4.3. New Classification of Spoofing Types Based on Spoofing Strategies

With the development of anti-spoofing technology, spoofing attacks are no longer carried out in a single way; rather, they have become gradually diversified and complex [47]. This paper proposes a new classification method by analyzing the spoofing strategies taken by attackers to achieve their goals. The new classification method puts forward three new classification indexes.

• Self-consistent spoofing

  Self-consistent spoofing is generally used to cheat the traditional RAIM strategy of considering pseudo range residuals [67]. This method provides the desired position/timing for the potentially deceived receiver by synthesizing the false code phase and maintaining a small pseudo-range residual. In this method, the calculation required in the phase stage of synthesizing error code is very simple. The change of the false beat carrier phase is usually designed to be consistent with the phase of the false deception code [68]. Otherwise, the potentially deceived receiver may issue a warning due to unusual C/A differences or may lose the lock on the spoofing signal.

  The main difficulty of self-consistent spoofing is how to induce the potentially deceived receiver to lock the false signal it provides. There are two main ways to achieve this goal.

  The first is to interfere with the victims, destroy their original normal signal acquisition and induce them to try to obtain a new signal. If the deception signal power is significantly stronger than the real signal power, the receiver will most likely lock onto the deception signal during signal re-acquisition. Another method is to send false signals from low power to make them code match and Doppler match with the real signal at the position of the victim receiver antenna [69]. The power of deception starts low and then increases until it is sufficient to capture the tracking loop. Finally, the deceiver completes the deception of the coding phase and carrier phase to the deceived receiver in a self-consistent way.

• Signal estimation and replay spoofing

  The deception method described in self-consistent spoofing must recreate the spread spectrum code $C_i\left(t\right)$ to be transmitted and the data bit stream $C_i\left(t\right)$ to be transmitted. If they are completely predictable, they are easy to synthesize [68]. However, the enhanced civil GNSS signal will adopt orthogonal modulation and protect the unpredictable part of the short segment in the spread spectrum code $C_i\left(t\right)$.

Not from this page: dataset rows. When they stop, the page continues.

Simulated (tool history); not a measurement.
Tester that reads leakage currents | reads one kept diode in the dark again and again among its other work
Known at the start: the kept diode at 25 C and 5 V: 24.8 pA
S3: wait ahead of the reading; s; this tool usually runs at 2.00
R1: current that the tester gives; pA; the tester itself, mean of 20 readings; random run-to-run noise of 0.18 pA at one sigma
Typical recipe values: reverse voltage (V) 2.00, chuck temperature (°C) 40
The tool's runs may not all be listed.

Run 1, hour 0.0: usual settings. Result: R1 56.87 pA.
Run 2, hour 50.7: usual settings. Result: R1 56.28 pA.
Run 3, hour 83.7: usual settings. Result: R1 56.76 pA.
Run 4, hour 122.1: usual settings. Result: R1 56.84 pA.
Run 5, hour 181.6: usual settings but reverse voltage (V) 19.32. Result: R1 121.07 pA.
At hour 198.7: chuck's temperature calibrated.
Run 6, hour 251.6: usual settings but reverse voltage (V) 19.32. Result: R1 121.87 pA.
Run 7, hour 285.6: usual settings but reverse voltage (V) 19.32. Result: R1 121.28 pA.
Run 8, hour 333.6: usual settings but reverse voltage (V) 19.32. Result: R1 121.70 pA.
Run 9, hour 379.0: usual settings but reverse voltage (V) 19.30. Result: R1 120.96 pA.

  In this case, one of the choices of the deceiver is signal interference. The signal jammer records the real GNSS signal as in a conventional receiver and replays the signal through a transmitter with sufficient gain to drown the real signal on the antenna of the victim receiver [70]. The deceiver may deceive any GNSS signal, even encrypted military signals [71].

  If the unpredictable part of the signal is only in the low-rate $C_i\left(t\right)$ bit, it is possible to complete deception without interference. Instead, spoofers can use a secure code estimation and replay (SCER) attack: spoofers estimate unpredictable $C_i\left(t\right)$ bits and broadcast them immediately after obtaining reliable estimates. Before broadcasting them, it can broadcast random guesses of these bits or its own best estimates.

• Advanced-form spoofing

  Nowadays, with the continuous advancement of the research works of various spoofing defense technologies, the means of spoofing are also improving daily.

  An advanced technique is called zeroing [72]. The spoofer sends two signals for each spoofing signal.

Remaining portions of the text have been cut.